Note 2 Summary of Significant Accounting Policies
The following is a summary of accounting policies utilized in the financial statements which
were prepared in accordance with accounting principles generally accepted in the United
States of America.
Basis of Accounting
The accompanying financial statements of the Plan are maintained on the accrual basis of
accounting.
Valuation of Investments
The money market funds, mutual funds and common stock investments are valued at fair value
based on quoted market prices. Quoted market prices are based on the last reported sales
price on the last business day of the Plan year as reported by the principal securities
exchange on which the security is traded.
Units in commingled trust funds are valued at the unit value, as reported by the trustee of
the commingled trust fund on each valuation date.
Participant loans are valued at their outstanding balances, which approximate market value.
Purchases and sales of investments are reflected as of the trade date. Interest income is
recorded when earned. Dividend income is recorded on the ex-dividend date.

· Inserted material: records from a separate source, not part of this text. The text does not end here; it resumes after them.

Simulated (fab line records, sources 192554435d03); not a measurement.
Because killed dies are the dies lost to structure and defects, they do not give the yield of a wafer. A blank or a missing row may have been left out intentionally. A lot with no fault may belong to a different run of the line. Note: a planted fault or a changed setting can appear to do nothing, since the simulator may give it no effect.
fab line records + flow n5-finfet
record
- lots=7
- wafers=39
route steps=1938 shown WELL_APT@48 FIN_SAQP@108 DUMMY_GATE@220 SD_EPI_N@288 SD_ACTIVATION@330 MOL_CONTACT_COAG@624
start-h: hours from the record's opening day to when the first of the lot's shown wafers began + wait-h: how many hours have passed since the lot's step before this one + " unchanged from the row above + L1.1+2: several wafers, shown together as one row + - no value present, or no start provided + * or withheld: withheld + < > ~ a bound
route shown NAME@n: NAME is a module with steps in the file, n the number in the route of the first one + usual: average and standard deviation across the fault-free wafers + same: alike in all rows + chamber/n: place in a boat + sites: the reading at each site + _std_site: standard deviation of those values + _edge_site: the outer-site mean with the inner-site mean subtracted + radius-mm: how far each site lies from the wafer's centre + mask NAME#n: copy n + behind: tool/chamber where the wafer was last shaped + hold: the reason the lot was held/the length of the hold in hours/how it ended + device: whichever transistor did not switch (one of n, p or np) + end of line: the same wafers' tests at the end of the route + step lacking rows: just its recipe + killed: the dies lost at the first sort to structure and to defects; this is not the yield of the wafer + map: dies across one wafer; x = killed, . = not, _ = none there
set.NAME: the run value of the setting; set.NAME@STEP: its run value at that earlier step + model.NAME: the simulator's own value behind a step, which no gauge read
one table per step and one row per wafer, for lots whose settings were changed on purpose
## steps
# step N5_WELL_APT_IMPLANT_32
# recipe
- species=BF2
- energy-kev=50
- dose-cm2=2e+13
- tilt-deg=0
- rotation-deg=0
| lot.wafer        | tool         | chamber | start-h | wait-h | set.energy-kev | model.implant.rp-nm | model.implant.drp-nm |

The Plan presents, in the statement of changes in net assets available for benefits, the net
change in the fair value of its investments which consists of the realized gains or losses
and the unrealized appreciation or depreciation on those investments.
Contributions
Contributions from the Company are accrued based on the safe harbor contribution provisions
of the Plan. Contributions from employees are recorded and remitted in the period in which
the Company makes the deductions from the participants payroll.
6
Benefit Payments
Benefits payments are recognized when paid.
Use of Estimates
The preparation of financial statements in conformity with accounting principles generally
accepted in the United States of America requires management to make estimates and
assumptions that affect the reported amounts of assets and liabilities and disclosure of
contingent assets and liabilities at the date of the financial statements and the reported
amounts of additions and deductions during the reporting periods. Actual results could
differ from those estimates.
Recent Accounting Pronouncements
The Plans financial statements have been prepared in conformity with accounting principles
generally accepted in the United States (GAAP). On July 1, 2009, the Financial Accounting
Standards Board (FASB) released the authoritative version of its new Accounting Standards
Codification (Codification) as the single source for GAAP, which replaces all previous GAAP
accounting standards. While not intended to change GAAP, the Codification significantly
changes the way in which the accounting literature is organized. The Plan adopted the
Codification to reference GAAP accounting standards in its December 31, 2009 financial
statements. The adoption of the Codification did not impact the Plans financial statements
except for references made to authoritative accounting literature in the footnotes.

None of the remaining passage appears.